The recommendation was passed over two opposing votes and a half-dozen abstentions, primarily over installation costs.
RR340 is a response to a previous change request that would have required PMUs at new generator interconnections but was rejected by FERC in August. The RTWG said the commission found the language regarding the PMUs’ installation funding unclear. The commission directed SPP to clarify how TOs will treat PMU installation costs to avoid including them in transmission rates. (See “Commission Rejects PMU Proposal over Cost Concerns,” 3rd Time’s a Charm for SPP Resource Adequacy Proposal.)
“This RR is trying to get in front so that we can capture more PMU data as it is brought on,” said Cody Parker, SPP’s supervisor of operations support.
Parker said the RTO has completed the first phase of its PMU project, creating an informational-only system not used in real-time operations. Subsequent phases will be dependent on increased PMU coverage, he said.
SPP defines PMUs as monitors that provide precise grid measurements for synchrophasors. PMU measurements are taken at high speed, typically at 30 observations/second. Each measurement is time-stamped according to a common time reference, allowing measurements from different locations and utilities to be synchronized and combined to provide a precise and comprehensive view of the entire interconnection.
DER White Paper Gains Endorsement
The MOPC endorsed a Supply Adequacy Working Group policy paper that further defines the requirements for demand response programs and behind-the-meter generation and addresses whether to treat them as a load modifier or capacity.
The Distributed Energy Resources Policy is intended to ensure that all net peak demand is carrying the appropriate capacity, as required by SPP’s resource adequacy requirements. SPP’s Tariff allows a load-responsible entity to reduce its forecasted peak demand through DR programs and controllable and dispatchable BTM generation.

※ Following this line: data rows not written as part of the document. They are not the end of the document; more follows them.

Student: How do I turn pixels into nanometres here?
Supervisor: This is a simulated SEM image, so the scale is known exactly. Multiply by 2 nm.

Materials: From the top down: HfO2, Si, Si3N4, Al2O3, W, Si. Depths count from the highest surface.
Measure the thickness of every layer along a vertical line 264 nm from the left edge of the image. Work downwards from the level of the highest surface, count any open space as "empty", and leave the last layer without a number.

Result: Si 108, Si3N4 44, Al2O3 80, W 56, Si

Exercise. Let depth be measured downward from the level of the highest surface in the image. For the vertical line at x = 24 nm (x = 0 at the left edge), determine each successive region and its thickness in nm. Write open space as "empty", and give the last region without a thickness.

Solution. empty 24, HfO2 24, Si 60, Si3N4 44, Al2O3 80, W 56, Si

MOPC members debated the need to require DERs to attest to having firm transmission service to load, as the paper’s draft required. Oklahoma Gas & Electric’s Greg McAuley suggested the phrase “attest to having firm delivery to load” be used instead of “transmission service,” which helped to gain approval against one dissenting and one abstaining vote.
“Some of the potential resources in [the controllable and dispatchable resource] category are behind retail meters and, as such, may never impact the transmission system and, therefore, would never need or have firm transmission service,” McAuley explained.
The nine-page white paper, which has been approved by the SAWG and the Cost Allocation Working Group, will be turned into a business practice and eventually become an attachment to the Tariff’s Attachment AA.
HITT Working to Finalize Report to Board
Suskie told the committee that the Holistic Integrated Tariff Team hopes to complete its yearlong work by the end of the month and present a final report to the Board of Directors for its April 30 meeting.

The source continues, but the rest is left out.